I need help with modifiers and printing terrain

I am trying to print some terrain for my Tabletop war game and am pulling my hair out fighting Bambu Studio.
Terrain takes an unholy amount of filament so I am satisfying my needs with a single wall loop and lightning infill. This is proving to be rigid enough on sides with details, but on the two flat sides it is just leaving a wobbly single wall that is less great.
The goal is simple, I would like the two flat sides of this object to have two layers thick of filament and the rest of the object to have 1 layer.
I feel like I’ve almost accomplished this with a modifier , but it leaves awful seams.

(Black is the flat side)
(Yellow is a modifier to drop the Wall Loops from 2 down to 1)

I’ve gotten it to create that extra loop to make the wall thicker, but instead of continuing the the outside layer as one single line it has split the the loops , and made a seam on the outside.

When trying the same settings on a basic primitive I can see what’s happening, the application seems to think I want to add geometry with the modifier. So it added a box inside the primitive, that seems to have confused the software greatly because that inside box has 3 walls on inside of the primitive but successfully modified the outside wall of the primitive to the expected 1 wall.
But it also left that seam on the outside.


So now I am lost. Does anyone know how to choose a single side of object and give with extra loops to make it rigid?

If I could get the modifier to just continue the outer wall without creating the seam I could live with the extra pointless geometry inside the object.

Thanks!

I think you were on the right t rack and really close to achieving your objective. However, I think where you may have made a wrong term was to use the entire primitive. I might consider this approach which uses two primitives to assemble an ‘L-shaped’ or it could easily be a ‘U-shaped’ bracket which could then be assembled onto the structure you are trying to manage.

This is tricky but these principles should give you some ideas.

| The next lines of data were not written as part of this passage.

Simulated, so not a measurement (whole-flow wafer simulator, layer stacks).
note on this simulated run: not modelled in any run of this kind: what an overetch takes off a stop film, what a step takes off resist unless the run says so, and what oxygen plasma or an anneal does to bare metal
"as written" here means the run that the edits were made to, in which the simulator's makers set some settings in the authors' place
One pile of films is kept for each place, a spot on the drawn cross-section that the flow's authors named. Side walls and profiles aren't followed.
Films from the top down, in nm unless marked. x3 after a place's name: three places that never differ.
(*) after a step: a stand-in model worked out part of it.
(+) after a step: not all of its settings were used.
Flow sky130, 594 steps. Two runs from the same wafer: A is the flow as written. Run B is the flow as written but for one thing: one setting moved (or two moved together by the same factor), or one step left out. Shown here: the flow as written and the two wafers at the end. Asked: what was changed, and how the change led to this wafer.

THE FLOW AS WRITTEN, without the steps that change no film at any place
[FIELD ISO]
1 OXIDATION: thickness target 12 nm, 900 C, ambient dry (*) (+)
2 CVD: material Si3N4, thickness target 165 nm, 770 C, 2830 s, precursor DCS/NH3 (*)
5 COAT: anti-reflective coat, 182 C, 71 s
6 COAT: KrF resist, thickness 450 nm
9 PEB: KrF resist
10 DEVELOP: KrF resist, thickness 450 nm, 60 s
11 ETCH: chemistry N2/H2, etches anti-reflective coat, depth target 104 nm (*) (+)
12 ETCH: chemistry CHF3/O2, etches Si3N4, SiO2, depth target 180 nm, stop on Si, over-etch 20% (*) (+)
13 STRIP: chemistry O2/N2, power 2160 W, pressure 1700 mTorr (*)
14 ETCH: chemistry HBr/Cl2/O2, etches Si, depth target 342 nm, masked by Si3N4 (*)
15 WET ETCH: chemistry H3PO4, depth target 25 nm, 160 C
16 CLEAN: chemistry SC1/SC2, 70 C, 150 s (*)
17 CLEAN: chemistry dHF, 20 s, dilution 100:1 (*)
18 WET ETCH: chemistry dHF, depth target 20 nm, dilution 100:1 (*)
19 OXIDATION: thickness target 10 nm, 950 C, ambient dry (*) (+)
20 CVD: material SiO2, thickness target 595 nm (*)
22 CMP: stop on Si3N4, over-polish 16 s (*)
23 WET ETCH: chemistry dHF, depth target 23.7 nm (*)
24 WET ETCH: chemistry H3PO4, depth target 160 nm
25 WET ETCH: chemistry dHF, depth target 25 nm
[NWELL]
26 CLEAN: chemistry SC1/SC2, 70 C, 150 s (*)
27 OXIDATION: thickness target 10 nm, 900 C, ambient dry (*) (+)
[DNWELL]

NOTE: In my example I am using two different could filaments for illustration even though I don’t own an AMS.

Sorry for the length but there are a lot of steps.

The model I am using for this example is a section of Denali National Park found on printables. Why? For no other reason than because it was there and looked like a good example.

https://www.printables.com/model/315384-3d-topographic-map-of-denali-mount-mckinley-alaska/files

I first use the size tool to determine the Scale of the model.

I then create a primitive of the same footprint but scale the wall to the size I need, in this example, 10mm.

I clone the cube CTRL-K making a copy and for illustration purposes I use red filament. This second copy is my “Cut Tool” and I scale the height to be just a little bit larger than the original block and a little bit smaller in LxW. You’ll have to be careful and I find it’s best to use the object menu to select the object you want to shrink.

Red cuts yellow.

Assemble the two blocks into one assembly so we can apply the Boolean tool next.

Use the Boolean “Difference” Tool to cut block from the other.

IMPORTANT: You have to do this in sequence, if you mess up, the tool does not let you CTRL-Z to undo, you have to start over. Very annoying!!! but be warned.

Select both the object you want to cut and the tool you are going to use to cut it from the object menu.

Then select Mesh Boolean. The Boolean tool ONLY works when you select two objects from the assembly in the “Objects” menu.

This part is self explanatory but it’s important to get the sequence right AND check the “delete input” to get rid of the tool when you’re done with the operation.

The Boolean tool is “tricky”. Remember I just said you have to pick the objects from the menu in order to get the Boolean tool to activate. Now it’s the opposite, you have to chose the objects from the plate, not the menu. This means you’ll likely have to pivot the plate to get access to the sides of the tool and the object you want to us as the cut tool.

If you did this correctly, it will look like this:

In this example, I positioned the cut tool to deliberately show that I can control each wall separately by simply positioning the cut tool. In this case, one wall on the long side and three on the short side for dramatic affect. You of course would only want one wall which we will add to the main model.

Now that you have you’re “wall tool” in the shape you want, you can move it up against the object you want to increase the wall thickness. Using the (M) tool and typing in the numbers will allow you get submillimeter granularity of positioning.

Next, use the Assembly tool to make these two object one.

Now all you need to do now is go back into the object menu and select only the model. Then select wall-width to 1. Also, You will find that Grid infill works the best as the slicer has to anchor the wall to something and Grid is the least use of filament.

If all went well at this point, the slice should look like this:

As I mentioned, this used an L-shape but you can alter the geometry to be a U-Shape or even an irregular shape using a clone of an existing model and then Boolean that.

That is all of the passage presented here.